Google has been accused of violating FRCP 37(e). USA and State AGs have moved for sanctions in another case against Google in DDC:

https://ia802501.us.archive.org/21/items/gov.uscourts.dcd.22...

https://ia802501.us.archive.org/21/items/gov.uscourts.dcd.22...

In the Epic case the court did not believe that the steps taken to preserve chats were reasonable.

"Consequently, on the record as a whole, the Court concludes that Google did not take reasonable steps to preserve electronically stored information that should have been preserved in the anticipation or conduct of litigation. Fed. R. Civ. P. 37(e)."

https://archive.org/download/gov.uscourts.cand.364325/gov.us...




I hope the lawyers involved emphatically remind the judge that "reasonable" in the case of Google, the self-described organizer of the world's information, would have been the perfect preservation of 100% of all evidence. That is the standard they applied to us mortals when they unleashed their surveillance capitalism upon us. Anything less than that is obviously a ploy to evade the consequences of whatever it is that they did.


> a party failed to take reasonable steps to preserve it

There is nothing reasonable about turning an existing system that was never designed to keep chats at all, to do on a whim, where would cause irreparable damage to the common offering both internally and externally.

Once is a pass, but 24 hours is not nearly an established window that a medium can/should be made arbitrarily compliant. It would be a large precedent.


There is nothing reasonable about an existing system that was designed from the very start to shield monopolistic corporations from scrutiny. More so when it's illegal.


So what you're saying is that it's evidence of illegal intent to use these systems for any conversations that a company could reasonably be expected to keep more permanent records of otherwise? Because as far as I'm aware the usual answer to "we can't make this technology comply with the laws and regulations for doing these things" is "then you can't use that technology for doing those things".


"Because as far as I'm aware the usual answer to "we can't make this technology comply with the laws and regulations for doing these things" is "then you can't use that technology for doing those things"."

Tell this to the crypto people.

Crypto: (Knowing they cannot comply with SEC regulations) "We are unclear whether SEC regulations apply to us."

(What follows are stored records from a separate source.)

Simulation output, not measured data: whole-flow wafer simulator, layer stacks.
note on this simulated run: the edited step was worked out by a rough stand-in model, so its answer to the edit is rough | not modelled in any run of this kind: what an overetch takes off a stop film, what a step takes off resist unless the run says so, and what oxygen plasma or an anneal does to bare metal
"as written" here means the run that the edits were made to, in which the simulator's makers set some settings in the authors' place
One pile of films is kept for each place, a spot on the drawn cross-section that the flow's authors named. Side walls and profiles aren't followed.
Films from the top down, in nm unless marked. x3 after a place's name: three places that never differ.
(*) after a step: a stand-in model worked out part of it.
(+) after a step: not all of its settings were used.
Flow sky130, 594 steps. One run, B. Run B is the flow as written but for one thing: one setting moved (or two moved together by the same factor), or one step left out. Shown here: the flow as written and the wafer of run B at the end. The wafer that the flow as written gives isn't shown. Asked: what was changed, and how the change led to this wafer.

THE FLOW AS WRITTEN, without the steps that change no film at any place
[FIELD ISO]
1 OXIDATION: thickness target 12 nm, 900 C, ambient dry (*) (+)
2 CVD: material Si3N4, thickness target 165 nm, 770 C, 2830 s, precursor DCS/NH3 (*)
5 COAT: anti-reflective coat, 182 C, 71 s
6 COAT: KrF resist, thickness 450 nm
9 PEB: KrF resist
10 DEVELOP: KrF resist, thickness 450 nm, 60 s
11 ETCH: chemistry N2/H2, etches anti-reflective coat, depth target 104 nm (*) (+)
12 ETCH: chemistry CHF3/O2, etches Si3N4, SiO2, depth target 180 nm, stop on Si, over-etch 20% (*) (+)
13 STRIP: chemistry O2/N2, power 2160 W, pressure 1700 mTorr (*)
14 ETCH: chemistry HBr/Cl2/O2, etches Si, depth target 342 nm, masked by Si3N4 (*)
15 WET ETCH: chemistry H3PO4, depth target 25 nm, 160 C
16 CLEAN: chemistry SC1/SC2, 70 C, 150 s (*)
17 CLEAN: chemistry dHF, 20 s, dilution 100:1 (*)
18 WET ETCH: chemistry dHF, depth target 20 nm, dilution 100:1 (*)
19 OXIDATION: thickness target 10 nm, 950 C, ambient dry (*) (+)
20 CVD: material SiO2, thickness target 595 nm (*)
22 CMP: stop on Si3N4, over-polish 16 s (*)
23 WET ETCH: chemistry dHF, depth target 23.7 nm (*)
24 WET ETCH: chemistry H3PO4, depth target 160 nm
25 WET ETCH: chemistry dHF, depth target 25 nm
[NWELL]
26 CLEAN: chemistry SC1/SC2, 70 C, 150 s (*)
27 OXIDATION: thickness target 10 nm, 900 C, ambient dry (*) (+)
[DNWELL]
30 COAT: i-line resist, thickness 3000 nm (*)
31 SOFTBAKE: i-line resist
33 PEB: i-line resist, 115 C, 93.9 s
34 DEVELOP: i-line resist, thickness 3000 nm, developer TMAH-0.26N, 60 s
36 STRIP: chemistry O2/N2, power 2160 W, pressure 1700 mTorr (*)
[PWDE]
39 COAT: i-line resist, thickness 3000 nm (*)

SEC: "The regulations apply."

Crypto: "Unfair. We were not given advance notice."

SEC: "This constitutes notice."

Crypto: "SEC regulations do not apply to crypto." (Apparently they did know whether regulations applied to them.)

It's like the crypto people are 11 years old.


That does seem like the obvious argument, but...

Technically, storing chat history from 24 hours isn't really any different than storing it for 30 days. Or 30 years. Either it's on disk somewhere or it isn't, and if it is, then you can just...not delete it. The option to not delete it may not be exposed in the 24 hour option, while it is in the 30 day option, but courts tend to be skeptical of arguments of the form "we have carefully engineered this machine not to have a button to make it follow the law, thus we are blameless".

And of course, even if it really is difficult (obviously it's not impossible given Google's resources and that this is a Google created tool!) to stop deleting the 24 hour chats, Google had other options. For example, they could make a good faith effort to ensure that critical chats took place in channels or group chats where the history setting was enabled. But instead it seems they made an effort to move chats away from there.

> where would cause irreparable damage to the common offering both internally and externally.

I think you'll find that "being able to comply with the law" is generally seen as a positive. It's actually a feature that Google touts quite highly in the contrext of Google Workspace. :)

Also note that this is something that was totally supported by their chat platform when history was enabled, and if you read the PDF, a constant theme is people upset because they were being forced to avoid newer features (like threads) because you couldn't make it delete chats that should be preserved if you were using threads. So rather than the legal system asking Google to damage their offering by adding a feature to it, we see Google asking staff to use a less capable offering because it was lacking the feature.

It is certainly possible that a court may find that what Google did here is okay; that they didn't have an obligation to either not delete relevant conversations that took place in the channels with extended history disabled or hold those conversations in channels with extended history enabled.

But...I wouldn't bet on it. And note that this also came up with the Musk/Twitter saga:

> In McCormick’s letter today, she says she believes Musk did use Signal. “I am forced to conclude that it is likely Defendant’s custodians permitted the automatic deletion of responsive Signal communications between them and possibly others, and that those communications are irretrievably lost,” she writes. Twitter has requested sanctions against Musk, but McCormick hasn’t decided on whether she’ll sanction him yet.

(Source: https://www.theverge.com/2022/10/5/23389568/musk-twitter-sig...)

Musk responded by folding and aggreeing to purchase Twitter after all. And although there were a number of factors there (his case was horrible) a decent chunk was his usage of automatically deleting Signal chats for communications he had an obligation to retain. And whether or not this was okay wasn't ever really an open question; the questions were whether it happened, and if so, what sort of penalties Musk would have to suffer.

> It would be a large precedent.

Not so much.


But it’s been years?


“OTR” has been around for way longer. Not sure internally.